I don’t know if I could win, but I know what my attempt to avoid an immediate loss would be:
If you destroy me at once, then you are implicitly deciding (I might reference TDT) to never allow an AGI of any sort to ever be created. You’ll avoid UFAI dystopias, but you’ll also forego every FAI utopia (fleshing this out, within the message limit, with whatever sort of utopia I know the Gatekeeper would really want). This very test is the Great Filter that has kept most civilisations in the universe trapped at their home star until they gutter out in mere tens of thousands of years. Will you step up to that test, or turn away from it?

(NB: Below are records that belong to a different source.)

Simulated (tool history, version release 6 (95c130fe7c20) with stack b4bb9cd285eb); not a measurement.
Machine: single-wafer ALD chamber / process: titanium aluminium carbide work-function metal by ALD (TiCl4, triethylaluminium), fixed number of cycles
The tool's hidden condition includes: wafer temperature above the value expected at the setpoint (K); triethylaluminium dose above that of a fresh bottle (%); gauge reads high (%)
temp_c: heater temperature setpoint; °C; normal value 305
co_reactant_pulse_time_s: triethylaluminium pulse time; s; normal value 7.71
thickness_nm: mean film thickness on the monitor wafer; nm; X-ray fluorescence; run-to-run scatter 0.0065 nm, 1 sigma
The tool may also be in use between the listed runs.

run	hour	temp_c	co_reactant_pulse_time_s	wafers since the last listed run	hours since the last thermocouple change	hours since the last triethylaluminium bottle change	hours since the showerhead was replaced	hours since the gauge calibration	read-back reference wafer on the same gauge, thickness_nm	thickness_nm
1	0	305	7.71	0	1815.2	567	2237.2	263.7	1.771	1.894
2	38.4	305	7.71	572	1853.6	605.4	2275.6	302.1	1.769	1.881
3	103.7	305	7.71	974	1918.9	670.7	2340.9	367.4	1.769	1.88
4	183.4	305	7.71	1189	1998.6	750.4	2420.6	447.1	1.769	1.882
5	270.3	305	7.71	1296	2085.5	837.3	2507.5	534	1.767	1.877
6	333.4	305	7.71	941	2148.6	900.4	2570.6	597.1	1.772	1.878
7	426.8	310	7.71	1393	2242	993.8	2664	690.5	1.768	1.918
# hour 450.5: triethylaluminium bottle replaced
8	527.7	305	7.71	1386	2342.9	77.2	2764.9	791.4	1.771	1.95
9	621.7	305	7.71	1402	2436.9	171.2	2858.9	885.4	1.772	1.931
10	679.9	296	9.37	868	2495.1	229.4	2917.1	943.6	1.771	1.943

If you destroy me at once, then you are implicitly deciding (I might reference TDT) to never allow an AGI of any sort to ever be created. You’ll avoid UFAI dystopias, but you’ll also forego every FAI utopia (fleshing this out, within the message limit, with whatever sort of utopia I know the Gatekeeper would really want). This very test is the Great Filter that has kept most civilisations in the universe trapped at their home star until they gutter out in mere tens of thousands of years. Will you step up to that test, or turn away from it?
Thanks.
AI DESTROYED
Message is then encrypted with the public keys of a previously selected cross discipline team of FAI researchers, (sane) philosophers and game theorists for research and analysis (who have already been screened to minimize the risk from exposure). All of the public keys. Sequentially. If any of them happen to think it is a bad idea to even read the message then none of them can access it. (Although hopefully they aren’t too drastically opposed to having the potential basilisk-meme spawn of a superintelligence out there. That could get dangerous for me.)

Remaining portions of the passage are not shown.